Yes - aus.environment.conservation series - expected to get flamed but
nothing happened. Seems the usual suspects have all gone somewhere else.
I stayed away from aus.politics ...
Probably my ineptitude with XNews
Thanks WW - think I'll keep that. I've never claimed to be an "expert"
but on the basis of some of these characters, why not? I have some status
in the field of climate-responsive design, and I've done a fair amount of
modelling, so that's two areas out of the hundred or so scientific and
technical disciplines that have a bearing on climate change. I know that
the GCMs (global climate models) are dodgy, not only because they have
failed to produce results consistent with observations over the last 10
years or so, but also because I can see all the same signs of error in my
own modelling work; two exercises that match subsequent observations so
are (maybe/probably) ok, another four that turned out to be junk.

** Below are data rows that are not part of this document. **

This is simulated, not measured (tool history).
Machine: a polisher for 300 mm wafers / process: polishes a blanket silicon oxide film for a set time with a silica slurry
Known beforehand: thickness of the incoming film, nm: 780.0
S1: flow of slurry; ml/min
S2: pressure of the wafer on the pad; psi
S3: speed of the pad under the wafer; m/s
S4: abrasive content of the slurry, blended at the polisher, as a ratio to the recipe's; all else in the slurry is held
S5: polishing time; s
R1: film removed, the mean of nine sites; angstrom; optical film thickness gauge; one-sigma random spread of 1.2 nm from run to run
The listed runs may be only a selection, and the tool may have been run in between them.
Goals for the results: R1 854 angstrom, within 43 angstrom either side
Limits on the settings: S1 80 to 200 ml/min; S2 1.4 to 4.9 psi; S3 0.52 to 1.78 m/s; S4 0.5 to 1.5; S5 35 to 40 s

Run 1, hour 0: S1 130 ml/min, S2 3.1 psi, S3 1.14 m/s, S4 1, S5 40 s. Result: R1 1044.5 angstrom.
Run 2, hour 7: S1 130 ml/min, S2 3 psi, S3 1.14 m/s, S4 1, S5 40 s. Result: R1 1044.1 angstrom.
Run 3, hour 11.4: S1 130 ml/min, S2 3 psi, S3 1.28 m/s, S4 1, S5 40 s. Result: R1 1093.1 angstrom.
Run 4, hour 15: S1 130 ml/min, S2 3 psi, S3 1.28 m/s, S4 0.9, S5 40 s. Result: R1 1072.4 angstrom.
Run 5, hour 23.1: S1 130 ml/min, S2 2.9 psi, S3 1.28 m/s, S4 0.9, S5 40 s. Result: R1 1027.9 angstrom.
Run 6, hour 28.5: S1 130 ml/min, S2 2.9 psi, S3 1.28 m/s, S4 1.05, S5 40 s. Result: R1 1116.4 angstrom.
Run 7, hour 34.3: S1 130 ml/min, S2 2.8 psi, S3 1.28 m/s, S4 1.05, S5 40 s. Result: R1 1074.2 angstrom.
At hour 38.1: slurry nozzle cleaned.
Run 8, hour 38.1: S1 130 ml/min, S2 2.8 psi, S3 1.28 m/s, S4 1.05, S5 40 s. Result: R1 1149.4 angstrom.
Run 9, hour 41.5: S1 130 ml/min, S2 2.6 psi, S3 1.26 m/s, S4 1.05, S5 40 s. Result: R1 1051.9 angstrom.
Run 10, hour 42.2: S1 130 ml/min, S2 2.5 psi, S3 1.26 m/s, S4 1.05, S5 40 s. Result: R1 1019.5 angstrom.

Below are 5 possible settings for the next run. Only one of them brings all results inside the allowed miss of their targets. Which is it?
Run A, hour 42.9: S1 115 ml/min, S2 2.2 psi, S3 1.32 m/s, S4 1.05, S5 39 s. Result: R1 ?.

Seems the only way a model is going to produce results accurately is
if reality, itself, is plugged into them.
But we don't need a model to figure that burning roughly half (and
more) of the oil that was ever produced is going to have some effect
on our thin film of an atmosphere do we?
Has to have some effect, but on the other hand, it's putting the carbon
back where it came from in the first place. If we have already used half
of the known reserves, and the amount released only accounts for 4.5% of
atmospheric co2, I reckon a worse problem occurs when it runs out, and we
don't have an alternative.
Perhaps, but it's not just carbon is it? I hear the Russian permafrost
has begun to melt and release methane-- apparently much more potent.
But at the same time, the poles were ostensibly much warmer than they
are today-- perhaps even at tropical levels.
This is something that I might like to look into... Perhaps there may
be differences between how the planet does it over time and how we do
it suddenly, by geological time-scale terms. IOW, if I push you fast
and hard enough, you will topple over, but if I push you with the same
force, but over a longer time period, you likely won't-- that kind of
idea. So, perhaps-- and what the climatologists are saying-- is that
the Earth will likely reach equilibrium, but not before some serious/
chaotic climatic adjustments.
What do you think?
Peak oil? Funny, but I look forward to the down-slope, but perhaps
like my suggestion above, it may come with some serious/chaotic (i.e.,
May be conflicting evidence on the permafrost issue; would be accompanied
by the movement north of the tree line, but that's not happening.
Trouble is, there really isn't one climate: changes at the poles are a
mixture of loss and accretion, long cycles, but no evidence of aggregate
loss of ice.
Trouble is, these "chaotic climatic adjustments" are only "predicted"
because they are built into all the current crop of climate models. The
models are junk not only because they have got the trends from 1998
completely wrong; they all include positive feedback, eg a marginal
increase in co2 causes an increase in water vapour and other effects that
multiply any man-made co2 effect. This is more junk. Positive feedback is
extremely rare in nature. If it was a feature of climate, then the marginal
amount of man-made co2 would be the least of our worries.
What gets me is that all this AGW stuff is diverting resources away from
doing useful things like protecting communities from natural disasters that
will continue to occur, making sure buildings and communication systems are
Went to a BSA (Building Services Authority) workshop yesterday. Locally
there has been a big increase in masonry defects. This year has seen a
coincidence of the La Nina to the west and the Indian Ocean Dipole effect
to the east. Natural occurrence, happens every 30 years or so. Long period
of heavy rain, protracted monsoon, cyclones, in many areas acting on
expansive clays. But the defects are not the fault of the weather, they are
caused by defective work, failure to place starter bars in slabs,
inadequate ties etc. The BSA Northern Division has 3 full-time and 1 part
time inspectors. The area they have to cover is about 240,000 km2.
$US 3 billion per annum spent on AGW research. All apparently wasted.
If carbon trading grows into a global commodity market, it could reach $US
33 trillion. Carbon trading is about trading "credits" (bits of paper), not
developing alternative forms of energy. It's a Cargo Cult.
I'll repost this:
"Lastly, Gandhi developed the concept of nonviolent revolution, to be
seen not as a programme for the seizure of power, but as a programme
for transforming relationships. The concept sits neatly with the
observation of... Gustav Landauer (1870-1919): 'The state is a
condition, a certain relationship between beings, a mode of behaviour;
we destroy it by contracting other relationships, by behaving
~ Geoffrey Ostergaard
We destroy it by behaving differently.
Bitcoin... barter... local economics... etc.. and/or whatever works.
Whatever strangles your monster. For example, you can't pay taxes if
you're "not working".
Perhaps it's the *speed* at which it is being "replenished".
Apparently, we are going to get a delayed effect as things-- the
climate dynamic-- catches up. Meanwhile, that which can't adjust fast
enough will be in trouble-- species extinctions and all that.